It's worlds better than just doing gaussian splats from images, but given how much the quality is influenced by images the limit to four images with text prompt or eight images without prompt is quite limiting. That's plenty to describe a chair, but almost nothing to describe a home or a space station. I hope they can extend those limits in future updates
I wonder how their approaches and results compare?
Marble renders a static Gaussian Splat asset (like a 3D game engine asset) that you then render in a game engine.
Marble seems useful for lots of use cases - 3D design, online games, etc. You pay the GPU cost to render once, then you can reuse it.

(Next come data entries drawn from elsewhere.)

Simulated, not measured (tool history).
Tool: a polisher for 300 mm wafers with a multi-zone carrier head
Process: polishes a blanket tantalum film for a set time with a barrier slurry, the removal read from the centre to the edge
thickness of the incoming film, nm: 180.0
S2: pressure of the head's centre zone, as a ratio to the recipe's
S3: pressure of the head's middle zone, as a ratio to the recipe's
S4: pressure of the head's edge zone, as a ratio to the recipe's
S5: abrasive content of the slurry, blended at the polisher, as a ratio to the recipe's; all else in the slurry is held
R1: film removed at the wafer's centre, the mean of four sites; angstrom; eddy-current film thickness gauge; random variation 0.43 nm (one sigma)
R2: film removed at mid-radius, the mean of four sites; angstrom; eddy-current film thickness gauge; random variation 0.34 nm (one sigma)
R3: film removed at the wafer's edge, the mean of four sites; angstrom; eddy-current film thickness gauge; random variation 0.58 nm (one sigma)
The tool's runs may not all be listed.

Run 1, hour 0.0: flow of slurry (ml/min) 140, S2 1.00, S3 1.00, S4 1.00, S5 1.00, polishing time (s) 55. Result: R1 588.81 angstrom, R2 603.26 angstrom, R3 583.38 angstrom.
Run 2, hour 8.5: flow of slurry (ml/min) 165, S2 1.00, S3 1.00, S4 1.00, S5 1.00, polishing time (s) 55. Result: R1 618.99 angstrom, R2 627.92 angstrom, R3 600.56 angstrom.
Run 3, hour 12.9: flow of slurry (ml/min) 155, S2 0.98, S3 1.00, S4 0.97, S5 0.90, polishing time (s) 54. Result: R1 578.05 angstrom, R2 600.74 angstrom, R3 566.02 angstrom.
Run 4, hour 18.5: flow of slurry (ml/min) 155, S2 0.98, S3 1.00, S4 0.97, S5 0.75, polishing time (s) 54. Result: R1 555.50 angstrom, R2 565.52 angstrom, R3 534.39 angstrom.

Genie seems revolutionary but expensive af to render and deliver to end users. You never stop paying boatloads of H100 costs (probably several H100s or TPU equivalents per user session) per second.
You could make a VRChat type game with Marble.
You could make a VRChat game with Genie, but only the billionaires could afford to play it.
To be clear, Genie does some remarkably cool things. You can prompt it, "T-Rex tap dancing by" and it'll appear animated in the world. I don't think any other system can do this. But the cost is enormous and it's why we don't have a playable demo.
When the cost of GPU compute comes down, I'm sure we'll all be steaming a Google Stadia like experience of "games" rendered on the fly. Multiplayer, with Hollywood grade visuals. Like playing real time Lord of the Rings or something wild.
Interestingly, there is a model like Google Genie that is open source and available to run on your local Nvidia desktop GPU. It's called DiamondWM [1], and it's a world model trained on FPS gameplay footage. It generates a 10 fps 160x160 image you can play through. Maybe we'll develop better models and faster techniques and the dream of local world models can one day be realized.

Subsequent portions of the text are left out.